How did came up the idea to this project you bring us today, the Chess | Youth Tournaments?
For many people, chess is the most boring game in the world. I wanted to show that for some other people chess in fact represents the world full of strong emotions, adrenaline and stress. Many believe that it’s not possible to witness the emotions during the game of chess. I have shown that emotions are not so much hidden as it might seem at a first impression. This was one of the reasons why I chose the environment of youth chess tournaments as the young people are unable to hide emotions so consistently as their adult counterparts. Another reason was that I wanted to motivate young people through the emotions captured in ‘decisive moments’ to replace their electronic devices with a real-world ‘physical’ interpersonal communication and entertainment which is rapidly disappearing from our lives.
Are there any other reasons why you chose specifically youth tournaments?
Yes, there are. Focusing on youth tournaments allowed me to capture moments that would simply not be possible in adult tournaments. For example, the pure joy of a boy who has just captured the queen figure to his rival, this is the moment which would never happened if adult players were sitting behind the chessboard. Or, another moment, the lying king figure, which symbolizes the end of a game, would also be unthinkable at adult tournaments as the adult chess players usually recognize in advance that their loss is approaching and resign the game before the actual checkmate happens.
What regional and international awards have you received so far for this particular photo series?
The photo series ‘Chess | Youth Tournaments’ was shortlisted at the world’s biggest photography competition, the Sony World Photography Awards 2016 in ‘Sport’ category. Additionally, it was awarded with the third place at the International Photographer of the Year 2015 competition and with the second place in the recognized Czech Press Photo 2015 competition. In terms of awards, this has been my most successful photo series so far.
Which camera did you use to shoot this series of photographs?
From the beginning I use Fujifilm X100 which was the very first camera model from Fuji X Series. All my photo series were shoot by this camera. I was asked by many people why I have not upgraded my camera yet as there are already many enhanced models available on the market, but for me, the concrete camera model is not so important. I always answer to those people that – in my opinion – the quality of photos is from 10% affected by the quality of the camera used, from 40% by the ability of the photographer to press the shutter at the right decisive moment and from 50% by the personality of the photographer. The nature of a person standing behind a camera, his life experience, his view of the world around him, his relationship to people, his heart and soul – that is all being ‘transmitted’ to the resulting photographs. In my opinion, this is especially true in a case of the humanistic documentary photography which is the main focus in my work.
During a tournament the concentration level is so high that absolute silence is a must. Do you believe this camera helped you to remain ‘invisible’?
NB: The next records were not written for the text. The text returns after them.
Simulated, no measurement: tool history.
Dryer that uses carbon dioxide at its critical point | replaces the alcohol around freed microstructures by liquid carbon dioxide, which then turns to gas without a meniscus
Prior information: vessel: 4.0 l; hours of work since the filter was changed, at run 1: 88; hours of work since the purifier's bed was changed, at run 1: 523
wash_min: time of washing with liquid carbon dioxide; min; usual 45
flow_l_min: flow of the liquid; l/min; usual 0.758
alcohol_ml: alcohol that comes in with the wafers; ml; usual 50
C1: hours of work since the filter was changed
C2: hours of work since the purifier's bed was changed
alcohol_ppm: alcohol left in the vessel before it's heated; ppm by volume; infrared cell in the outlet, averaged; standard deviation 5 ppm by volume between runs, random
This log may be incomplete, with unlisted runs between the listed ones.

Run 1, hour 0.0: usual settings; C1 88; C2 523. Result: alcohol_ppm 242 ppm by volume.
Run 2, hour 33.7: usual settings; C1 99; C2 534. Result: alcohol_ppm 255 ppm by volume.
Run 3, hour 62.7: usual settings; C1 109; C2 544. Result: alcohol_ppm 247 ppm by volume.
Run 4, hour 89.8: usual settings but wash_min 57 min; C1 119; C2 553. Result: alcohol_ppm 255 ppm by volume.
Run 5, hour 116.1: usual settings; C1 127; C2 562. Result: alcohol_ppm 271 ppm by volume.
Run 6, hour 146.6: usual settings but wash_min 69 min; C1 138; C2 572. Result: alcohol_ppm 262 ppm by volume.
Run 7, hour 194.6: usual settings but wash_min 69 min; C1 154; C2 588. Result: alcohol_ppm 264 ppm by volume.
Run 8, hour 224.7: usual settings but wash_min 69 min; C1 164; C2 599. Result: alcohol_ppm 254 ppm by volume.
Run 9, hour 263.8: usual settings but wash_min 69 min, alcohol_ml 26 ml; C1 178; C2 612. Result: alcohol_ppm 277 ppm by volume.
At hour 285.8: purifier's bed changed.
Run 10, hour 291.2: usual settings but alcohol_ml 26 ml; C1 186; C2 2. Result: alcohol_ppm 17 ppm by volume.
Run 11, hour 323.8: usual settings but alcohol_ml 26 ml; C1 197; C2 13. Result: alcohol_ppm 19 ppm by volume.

Definitely yes. The possibility to turn off the shutter ‘click’ sound is very helpful in these situations. In fact I think that this particular series could not be shoot by a DSLR camera due to its disturbing shutter sound. Most of the time I was allowed to shoot throughout the complete duration of tournaments thanks to my small, compact and silent camera, and not just for the first few minutes, which is much more common. In addition the small size of the X100 camera does not look so ‘seriously’ to scare the photographed people, if you know what I mean. Add the low weight to those advantages together with the quality of lenses and you become the ‘die-hard’ fan of Fuji X Series. Today I do not see any reason why I should switch to DSLR camera, especially if I continue to focus on the documentary photography.
Did you get any reactions or curiosity towards your camera?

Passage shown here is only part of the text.